Lincolns are luxurious vehicles produced by Ford’s Lincoln division. In the late 1930s, Edsel Ford, son of Henry Ford and president of Ford Motor designed the first Lincoln as his personal vehicle. One year later, chief stylist Eugene Gregorie made the blueprints and production started.

In 1961 Ford president instructed Elwood Engel changed the design completely and added two more doors and two more seats to the original roadster design. For practical reasons, normal doors were replaced and they became one of the Continental’s most known trademark. In 1966, the car became a two-door once again, with a pillarless hardtop and new interior design. Length, width and height increased and the MEL (Mercury-Edsel-Lincon) engine that replaced the Lincoln Y-block V8 engine increased from 430 to 462 cubic inches.

For the first time, a tape player was introduced and taillights were placed on the rear bumper. The top lowering and raising system was improved and the plastic rear window switched with a glass one. A second pump was added to eliminate the hydraulic solenoids. Preserving the same performance levels, prices were lowered with almost $600 to attract potential buyers. The plan worked and sales reached 54,755 that year, and dropped to 45,667 in 1967.

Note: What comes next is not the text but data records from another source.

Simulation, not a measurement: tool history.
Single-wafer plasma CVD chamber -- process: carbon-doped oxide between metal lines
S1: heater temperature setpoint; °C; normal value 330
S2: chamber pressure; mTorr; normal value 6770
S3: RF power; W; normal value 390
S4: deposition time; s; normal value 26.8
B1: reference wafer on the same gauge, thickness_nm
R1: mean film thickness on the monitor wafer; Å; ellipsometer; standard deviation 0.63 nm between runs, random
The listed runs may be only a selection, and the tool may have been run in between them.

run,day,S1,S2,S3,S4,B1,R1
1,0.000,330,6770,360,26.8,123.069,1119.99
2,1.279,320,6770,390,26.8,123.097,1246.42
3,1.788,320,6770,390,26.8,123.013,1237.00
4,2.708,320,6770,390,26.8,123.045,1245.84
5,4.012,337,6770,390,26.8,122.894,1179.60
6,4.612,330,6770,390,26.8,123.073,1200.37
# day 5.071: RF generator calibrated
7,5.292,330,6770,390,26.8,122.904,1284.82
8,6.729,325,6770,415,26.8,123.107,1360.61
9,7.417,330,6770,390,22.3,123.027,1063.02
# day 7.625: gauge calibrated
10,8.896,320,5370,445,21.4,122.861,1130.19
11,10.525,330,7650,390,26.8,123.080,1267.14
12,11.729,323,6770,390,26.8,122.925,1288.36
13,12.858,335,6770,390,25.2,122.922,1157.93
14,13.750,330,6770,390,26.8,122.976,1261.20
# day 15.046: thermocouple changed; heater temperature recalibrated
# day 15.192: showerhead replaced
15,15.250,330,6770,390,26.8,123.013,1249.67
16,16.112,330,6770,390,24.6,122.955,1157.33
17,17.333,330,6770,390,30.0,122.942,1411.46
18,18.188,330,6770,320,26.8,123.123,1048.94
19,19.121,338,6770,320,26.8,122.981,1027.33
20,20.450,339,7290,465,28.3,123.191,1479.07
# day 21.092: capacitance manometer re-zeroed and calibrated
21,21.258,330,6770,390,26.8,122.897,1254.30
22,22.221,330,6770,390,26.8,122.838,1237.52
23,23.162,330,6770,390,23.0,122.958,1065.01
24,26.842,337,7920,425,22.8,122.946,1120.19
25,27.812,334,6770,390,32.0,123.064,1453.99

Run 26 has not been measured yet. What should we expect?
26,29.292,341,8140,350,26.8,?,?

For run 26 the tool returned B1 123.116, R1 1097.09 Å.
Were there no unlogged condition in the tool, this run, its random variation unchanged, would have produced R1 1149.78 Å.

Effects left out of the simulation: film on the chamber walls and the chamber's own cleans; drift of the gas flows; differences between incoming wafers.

The 1967 Lincoln Continental model is not very different from the previous 1966 version. It was the last year of the four-door convertible with 45,667 cars produced. The four-pointed star was repositioned on the hood and deck lid only, but the Continental name on the hood remained. Previous front fender logo was removed. The ’67 Lincoln was equipped with a a new “Fresh-Flow” standard ventilation system with a one way valve activated by air pressure, so fresh air circulated the interior when the windows were up.

The automatic transmission shifted in “D” automatically and was renamed Select-Shift Turbo-Drive. Breaks system operated half in the front and half in the rear, increasing the risk of hydraulic brake failure. A new deep-dish steering wheel was added and the warning light cluster also suffered mild modifications, including a seat-belt reminder light and one for the parking brake. The 1967 Lincoln Continental offered a beautiful elegant option: a custom-made luggage set, designed especially for the trunk size, available in burgundy, palomino and black.

“Come live the Continental life… 1967 Style” was the catchphrase dealers used to advertise the 1967 Lincoln Continental. The fourth generation of Continental is one of the most appreciated and has debuted in many motion pictures such as “The Matrix” and “Kalifornia”.